There is a primal allure to hunting, and I was not immune to it. My heroes were the great professional hunters of yore; men like John Taylor, Selous, “Karamojo” Bell, Jim Corbett and others. I fancied myself following in their footsteps. My hunting proclivities were supported by my companions of the day. Forest Ranger Bevis Ekanayake, hunter and tracker par excellence was several years my senior and I look upon him as my mentor. Bevis was highly regarded for having tracked down and shot a proclaimed man-killer, the “Kantalai Rouge” elephant which killed over half-dozen villagers in the Kantalai-Welikanda-Punnani areas in the early 1950s. Another companion was “Jackson” Perera who had been badly mauled by a leopard and proudly bore the scars left by its claws and teeth on his head, chest and shoulders. (Jackson is said to have killed the leopard with a knife but, being a fairly reticent person, he would only smile when asked for details). My other occasional field-companion was Kaira of Bingoda (plate 9) , one of the finest of the Veddah hunters.

In the 1950s jungles could be dangerous to those on foot, so most of us carried firearms when possible. This was especially so when walking and camping at night. As a ranger, Bevis, had a small arsenal at his disposal including a Winchester 70 chambered for the powerful Holland and Holland .375 magnum cartridge and his personal 12 bore Webley and Scott double barrel shotgun. Jackson used his father’s Harrington and Richardson single barrel 12 bore shotgun. Most of the Veddahs and jungle villagers used decrepit muzzle loaders, usually with coils of copper wire binding the barrel muzzles to (hopefully) prevent them from bursting when the trigger was squeezed. My armament was an old single barrel 12 bore Lerage shotgun with fore-end fastened with a piece of rag to prevent it falling off when the weapon was fired.

Nevertheless with the exception of the single encounter related below, I never had to use a firearm to protect myself.

Next encounter : Kabaraya a good eight feet below the writer (plate 4)

Amparai mid -1950s: Kabaraya a few minutes before charging the writer (plate 3)

Encounter with a bear

In the mid-1950s Bevis and I were in the jungle about 2 miles south of Kondawattawan tank. We were walking through an abandoned chena in which termites had built a mound in the hollowed out trunk of a fire-burnt tree. We did not realise that a bear was feeding on the termites. Without warning it charged us growling loudly. I barely had time to thumb the hammer and fire a quick shot; almost simultaneously Bevis emptied both barrels of his Webley and Scott at the creature. The bear, badly wounded, fled into the jungle. It was a basic principle that an injured animal had to be followed up and put out of its misery as quickly as possible.

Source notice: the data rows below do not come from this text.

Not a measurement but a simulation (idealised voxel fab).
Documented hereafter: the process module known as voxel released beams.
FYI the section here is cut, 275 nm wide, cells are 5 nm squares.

This was to prevent any further suffering to the injured animal, as well as to ensure that it did not pose a threat to other passers-by. We searched for the wounded bear until dusk with no success and decided to return at dawn the next day to finish the job. On approaching the place of our encounter the following morning we met a villager who informed us that the bear lay dead more than quarter mile away. The corpse was a pitiful sight; and I had a deep sense of remorse and pity for this once proud animal. But there was no alternative; had we not opened fire one or both of us could have been badly mauled or worse. Many jungle villagers bore the terrible scars and injuries from encounters with bears. A few were rendered blind and some killed. We were fortunate in being able to protect ourselves.


Elephants were very common in the valley. Towards dusk, a small herd would frequently cross our front garden on their way to feed in the nearby sugarcane plantation. They would return, in ones and twos at dawn. Late one night I heard a sound outside my bedroom window and on looking out saw an elephant, which had broken the boundary fence, feeding on my mother’s prized cannas, which it ate with great gusto.

Most of the elephants were not offensive and provided one kept a safe distance, posed little or no threat to humans.
A particularly well-loved elephant was “Walige Kota” (plates 1 & 2), a frequent visitor to the Amparai tank margins. Walige Kota never harmed anyone. This did not save it from a cultivator’s bullet in the early 1960s.

Quite in contrast was “Kabaraya”, a feisty, aggressive and quite dangerous elephant that had demolished several bicycles, a bullock cart and also smashed up the “Triumph” motorcycle belonging to the Amparai Parish Priest. It was rumoured that Kabaraya had killed a man, but I was unable to verify this. Many, but not all its attacks took place at night. The elephant would charge in, whereon the terrified humans would abandon their vehicles and seek refuge in the jungle. Kabaraya would then proceed to demolish the vehicles. The frightened bullock escaped but the cart was reportedly reduced to matchwood. Kabaraya was a frequent visitor to the wilder margins of Amparai tank, and we often encountered each other in my almost daily peregrinations in the jungle. Kabaraya hated everybody and everything so I always gave it a wide berth.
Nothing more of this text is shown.